With the war in Iran in its fourth month, pricing for virgin plastics has skyrocketed, but in the longer term, weak overall demand will outweigh temporary factors, according to an ICIS recycling analyst.
Pricing for recycled polymers is reacting to “pretty aggressive” price spikes in virgin resin, rather than to an uptick in demand, said Andrea Bassetti, Americas team lead for recycling at the commodity analytics company.
And even large events like the World Cup will do little to spur demand. “In a normal market, that would have had an impact, but at the moment, that’s kind of out of sight, out of mind,” Bassetti said. “The impact of the conflict is way bigger than anything else. It’s going to continue outweighing any smaller dynamic.”
Already the war has gone on long enough to extend the length of recovery too, she said, adding that under the current scenario, recovery would last through the end of 2026. “But if the conflict continues longer, then that recovery period is also way longer.”
For example, if no resolution emerges before September, the length of recovery would extend from about six months to nine, according to ICIS modeling.

ICIS models consider the conflict to be in the “extended” scenario, having already surpassed the “short” timeline. | Graphic courtesy of ICIS
Recycled, prime markets recouple
After a period of decoupling from virgin resin, pricing for all recycled plastics is highly correlated again, she said.
“There’s been a reset button pressed on all the polymers, and they’re all extremely correlated to what’s going on in virgin,” she said. “All the virgin counterparts have increased a little bit more aggressively than the recycled counterparts, but it’s gotten to the point where as soon as there’s a price increase on the virgin side, you’ll see it on the recycled side as well,” especially for flake and pellet.
However, so far prices for recycled plastics are largely notional, she said, not as a result of an increase in transactions. “We haven’t necessarily seen usage of recycled material increase that drastically, and it’s tough to say why,” she said.
Historically when virgin plastic prices are at parity with or higher than recycled resin, end users have substituted recycled material wherever possible. “We haven’t necessarily seen that. Nobody’s willing to take any risks.”
She added that given how weak demand is, ICIS does not expect to see increased adoption, unless the elevated virgin PET prices are sustained.
Bassetti also noted that adopting recycled content into existing production processes is gradual, even if the end user has already qualified the material. Making the switch would affect their supply chains for several months, with no certainty as to what future pricing will look like, Bassetti said.
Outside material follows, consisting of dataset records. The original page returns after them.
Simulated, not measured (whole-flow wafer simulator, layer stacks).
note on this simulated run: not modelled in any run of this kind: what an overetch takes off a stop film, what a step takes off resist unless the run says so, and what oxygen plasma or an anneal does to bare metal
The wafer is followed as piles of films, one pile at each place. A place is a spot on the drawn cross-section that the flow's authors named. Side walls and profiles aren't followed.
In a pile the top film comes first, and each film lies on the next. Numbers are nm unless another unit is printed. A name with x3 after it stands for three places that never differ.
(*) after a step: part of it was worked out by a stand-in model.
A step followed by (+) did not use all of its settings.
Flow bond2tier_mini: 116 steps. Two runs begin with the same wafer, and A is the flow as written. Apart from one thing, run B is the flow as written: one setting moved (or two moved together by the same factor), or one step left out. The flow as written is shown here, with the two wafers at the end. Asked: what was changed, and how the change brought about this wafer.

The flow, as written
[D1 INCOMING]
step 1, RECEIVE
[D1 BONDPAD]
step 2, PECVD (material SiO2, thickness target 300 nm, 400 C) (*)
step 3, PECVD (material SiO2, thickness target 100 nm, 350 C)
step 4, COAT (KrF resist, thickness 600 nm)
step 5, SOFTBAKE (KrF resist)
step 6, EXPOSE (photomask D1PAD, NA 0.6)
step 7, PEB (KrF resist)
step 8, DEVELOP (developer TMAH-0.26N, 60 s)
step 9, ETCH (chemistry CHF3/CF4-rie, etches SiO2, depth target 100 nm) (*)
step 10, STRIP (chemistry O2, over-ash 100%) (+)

In PET bale markets, pricing has diverged, depending on the polymer and grade, she said. Pricing for East Coast curbside PET bales has remained flat even as flake and pellet prices tracked rises in virgin markets, as a result of the concentration of PET closures in the region and the resulting buildup of bale supply.
Europe has started to pick up some of the excess bales, particularly Turkey and Germany, she added.
The West Coast, however, is experiencing an entirely different dynamic. The demand pull from Mexico is helping to support bale pricing in that region, as US bales are significantly less expensive than in Mexico. “That might be one of the only dynamics at the moment, demand-wise, that doesn’t really have to do anything with the Iran conflict.”
And until there is some resolution to the Iran conflict, ICIS forecasts for recycled resin prices will follow the outlook for virgin resin, Bassetti said, and toward the end of the year, she expects RPET premiums to normalize to 20% to 30% higher than virgin.
Seasonal patterns ‘out the window’
For RPET, summer typically is the high season, with bale pricing rising with increased demand starting around early March as the bottling supply chain ramps up production for the peak summer beverage season. July 4 is the traditional peak for summer demand, after which post-consumer bottle supply starts to become abundant once more.
But “with everything that’s happened, that demand pattern has been thrown out the window, and we’ve made it past the point where we would have seen that demand for beverage season, for thermoforms, and so we’re going to start entering a period where supply is going to be even longer, because it’s hot, summer starts, and everybody’s buying again.” She added that HDPE and PP would likely see slightly different patterns.
For the longer term, demand from Latin America will grow in the medium to long term, amid investments from Arca Continental and other factors, she said. Already additional demand for RPET has come from Colombia and Mexico.
ICIS also believes that demand is coming from Brazil, which is using trade policy to protect its burgeoning domestic RPET industry, imposing stiffer import taxes to discourage plastic scrap imports while also implementing minimum recycled content laws. “I think the demand pull is only going to increase over time.”